The documents, kept in a secure room in the basement of the Capitol, contain information from the joint congressional inquiry into "specific sources of foreign support for some of the Sept. 11 hijackers while they were in the United States."
Bob Graham, who was co-chairman of that bipartisan panel, and others say the documents point suspicion at the Saudis. The former Democratic senator from Florida says an administration official told him that intelligence officials will decide in the next several weeks whether to release at least parts of the documents. The disclosure would come at a time of strained U.S. relations with Saudi Arabia, a long-time American ally.
"I hope that decision is to honor the American people and make it available," Graham told NBCs' "Meet the Press" on Sunday. "The most important unanswered question of 9/11 is, did these 19 people conduct this very sophisticated plot alone, or were they supported?"
Tim Roemer, who was a member of both the joint congressional inquiry as well as the 9/11 Commission and has read the secret chapter three times, described the 28 pages as a "preliminary police report."
"There were clues. There were allegations. There were witness reports. There was evidence about the hijackers, about people they met with — all kinds of different things that the 9/11 Commission was then tasked with reviewing and investigating," the former Democratic congressman from Indiana said Friday.
Fifteen of the 19 hijackers were citizens of Saudi Arabia. The Saudi government says it has been "wrongfully and morbidly accused of complicity" in the attacks, is fighting extremists and working to clamp down on their funding channels. Still, the Saudis have long said that they would welcome declassification of the 28 pages because it would "allow us to respond to any allegations in a clear and credible manner."

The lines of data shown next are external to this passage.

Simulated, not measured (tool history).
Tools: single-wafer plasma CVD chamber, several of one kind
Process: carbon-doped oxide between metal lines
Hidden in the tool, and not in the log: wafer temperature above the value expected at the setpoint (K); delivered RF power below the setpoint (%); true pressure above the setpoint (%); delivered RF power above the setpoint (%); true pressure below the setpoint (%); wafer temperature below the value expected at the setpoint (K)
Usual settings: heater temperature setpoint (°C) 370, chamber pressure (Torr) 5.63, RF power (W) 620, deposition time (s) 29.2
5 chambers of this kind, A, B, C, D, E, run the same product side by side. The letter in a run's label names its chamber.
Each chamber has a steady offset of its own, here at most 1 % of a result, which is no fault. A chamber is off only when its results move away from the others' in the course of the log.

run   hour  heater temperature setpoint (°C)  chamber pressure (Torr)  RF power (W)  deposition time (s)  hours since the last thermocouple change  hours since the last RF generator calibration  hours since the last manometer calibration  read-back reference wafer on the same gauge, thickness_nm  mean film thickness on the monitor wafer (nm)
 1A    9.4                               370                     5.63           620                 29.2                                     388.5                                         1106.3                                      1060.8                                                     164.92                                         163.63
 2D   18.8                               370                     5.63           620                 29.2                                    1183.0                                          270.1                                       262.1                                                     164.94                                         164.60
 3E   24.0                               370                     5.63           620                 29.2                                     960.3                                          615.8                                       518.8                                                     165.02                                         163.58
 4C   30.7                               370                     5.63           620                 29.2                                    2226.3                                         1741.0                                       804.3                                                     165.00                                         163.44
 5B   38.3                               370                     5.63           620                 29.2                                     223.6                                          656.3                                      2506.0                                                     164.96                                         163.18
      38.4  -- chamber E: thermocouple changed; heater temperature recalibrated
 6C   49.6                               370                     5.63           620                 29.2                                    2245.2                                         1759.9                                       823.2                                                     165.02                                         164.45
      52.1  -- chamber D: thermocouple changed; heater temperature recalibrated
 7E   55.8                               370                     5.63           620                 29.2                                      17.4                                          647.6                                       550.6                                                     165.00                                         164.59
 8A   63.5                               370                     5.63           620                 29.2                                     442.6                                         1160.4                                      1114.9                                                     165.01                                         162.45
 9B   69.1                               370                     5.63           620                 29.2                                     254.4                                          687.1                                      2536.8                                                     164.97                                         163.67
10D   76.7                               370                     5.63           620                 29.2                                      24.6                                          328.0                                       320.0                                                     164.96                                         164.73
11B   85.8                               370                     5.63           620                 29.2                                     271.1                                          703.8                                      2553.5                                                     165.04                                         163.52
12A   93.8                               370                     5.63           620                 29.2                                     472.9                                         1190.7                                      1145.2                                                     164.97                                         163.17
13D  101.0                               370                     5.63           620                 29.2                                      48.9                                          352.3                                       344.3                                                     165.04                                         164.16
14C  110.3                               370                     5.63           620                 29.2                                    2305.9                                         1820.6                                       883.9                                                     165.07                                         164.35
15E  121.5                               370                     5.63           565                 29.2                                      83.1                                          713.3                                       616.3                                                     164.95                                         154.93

The pages were withheld from the 838-page report on the orders of President George W. Bush, who said the release could divulge intelligence sources and methods. Still, protecting U.S.-Saudi diplomatic relations also was believed to have been a factor. Source Obama giving no fucks towards the end of his presidency it seems. Though to be fair we've known for a long time how suspect the Saudis are and how terrible their regime is. Just wish we took energy independence more seriously so we didn't have to align ourselves with such regimes, or care so much about our 'interests' in the middle east. I believe the only criteria in US diplomacy is not whether or not a regime is horrible or oppressive but how pro free market countries are. The Saudi being an example of a horrendous regime with which you can do good business.
I think that unbelievably short sighted method is meeting its limits with the rise of globalized terrorism.